Xi’s European tour this week has taken place under radically different circumstances. In his five-year absence from the continent, China’s economic growth has slowed and Beijing has drawn the west’s ire by tacitly supporting Russia in its war in Ukraine. While the Chinese leader could have treated the trip as an opportunity for rapprochement with Europe, he chose instead to sow divisions.
Consider his itinerary. Meetings with European Commission president Ursula von der Leyen and President Emmanuel Macron in France harked back to Beijing’s former charm offensive, with small concessions on threatened Chinese tariffs on French cognac. But much of Xi’s trip has been spent embracing Chinese allies that are troublesome members of the European family.
Visiting Belgrade on the 25th anniversary of Nato’s bombing of the Chinese embassy gave Xi opportunity to criticise the Atlantic alliance and voice support for non-EU Serbia’s claim to Kosovo. And his two-day visit to Viktor Orbán’s Hungary has displayed China’s deepening ties with the EU’s most disruptive member.

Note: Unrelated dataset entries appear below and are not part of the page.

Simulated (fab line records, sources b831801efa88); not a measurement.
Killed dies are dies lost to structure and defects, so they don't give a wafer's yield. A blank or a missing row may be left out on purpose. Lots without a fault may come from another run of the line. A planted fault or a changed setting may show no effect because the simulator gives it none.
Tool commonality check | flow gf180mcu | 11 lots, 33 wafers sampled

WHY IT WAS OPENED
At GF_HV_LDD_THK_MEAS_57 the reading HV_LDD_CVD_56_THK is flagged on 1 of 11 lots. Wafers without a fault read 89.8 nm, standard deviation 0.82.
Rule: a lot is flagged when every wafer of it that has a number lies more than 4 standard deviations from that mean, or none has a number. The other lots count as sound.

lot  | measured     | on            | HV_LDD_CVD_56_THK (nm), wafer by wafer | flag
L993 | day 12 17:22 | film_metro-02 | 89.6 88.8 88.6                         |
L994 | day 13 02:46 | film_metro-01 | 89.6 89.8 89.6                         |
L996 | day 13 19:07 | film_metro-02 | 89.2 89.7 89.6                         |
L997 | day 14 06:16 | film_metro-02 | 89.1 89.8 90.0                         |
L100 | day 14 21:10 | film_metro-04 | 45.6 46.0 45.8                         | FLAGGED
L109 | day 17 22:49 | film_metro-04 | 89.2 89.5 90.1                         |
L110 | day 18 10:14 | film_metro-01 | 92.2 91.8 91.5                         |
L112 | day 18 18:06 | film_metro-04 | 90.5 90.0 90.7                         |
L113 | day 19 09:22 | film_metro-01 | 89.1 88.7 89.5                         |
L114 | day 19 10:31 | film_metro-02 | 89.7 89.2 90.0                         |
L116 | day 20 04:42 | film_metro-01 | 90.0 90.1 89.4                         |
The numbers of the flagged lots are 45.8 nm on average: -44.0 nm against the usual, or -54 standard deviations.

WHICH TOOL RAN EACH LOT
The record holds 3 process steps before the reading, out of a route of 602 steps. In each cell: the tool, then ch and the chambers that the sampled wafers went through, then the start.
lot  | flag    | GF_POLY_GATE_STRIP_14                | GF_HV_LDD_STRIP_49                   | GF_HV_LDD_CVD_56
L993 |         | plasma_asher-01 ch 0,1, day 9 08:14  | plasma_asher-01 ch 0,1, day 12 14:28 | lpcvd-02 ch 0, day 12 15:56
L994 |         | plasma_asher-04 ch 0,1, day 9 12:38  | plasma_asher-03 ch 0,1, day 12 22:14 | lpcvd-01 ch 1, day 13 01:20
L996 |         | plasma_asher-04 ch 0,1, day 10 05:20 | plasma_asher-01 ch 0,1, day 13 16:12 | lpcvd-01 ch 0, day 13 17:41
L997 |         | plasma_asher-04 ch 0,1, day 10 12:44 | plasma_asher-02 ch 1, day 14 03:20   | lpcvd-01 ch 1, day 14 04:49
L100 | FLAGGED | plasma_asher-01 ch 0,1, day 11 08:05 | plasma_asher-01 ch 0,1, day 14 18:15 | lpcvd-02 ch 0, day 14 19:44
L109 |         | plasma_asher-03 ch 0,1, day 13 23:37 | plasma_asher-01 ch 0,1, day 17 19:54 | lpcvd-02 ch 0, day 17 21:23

The Chinese president’s ambitions were more straightforward than in 2019: to keep Europe’s market open to Chinese products, and avoid the EU following in the path of the US. Given its ability to export huge quantities of cheap electric vehicles and green technologies, helped by what Brussels calls unfair state subsidies, Beijing fears EU tariffs. After German chancellor Olaf Scholz’s trip to Beijing last month underscored the beleaguered Germany economy’s dependence on China, Xi seemed to think he could head off the risk of tariff barriers by exploiting Europe’s faultlines.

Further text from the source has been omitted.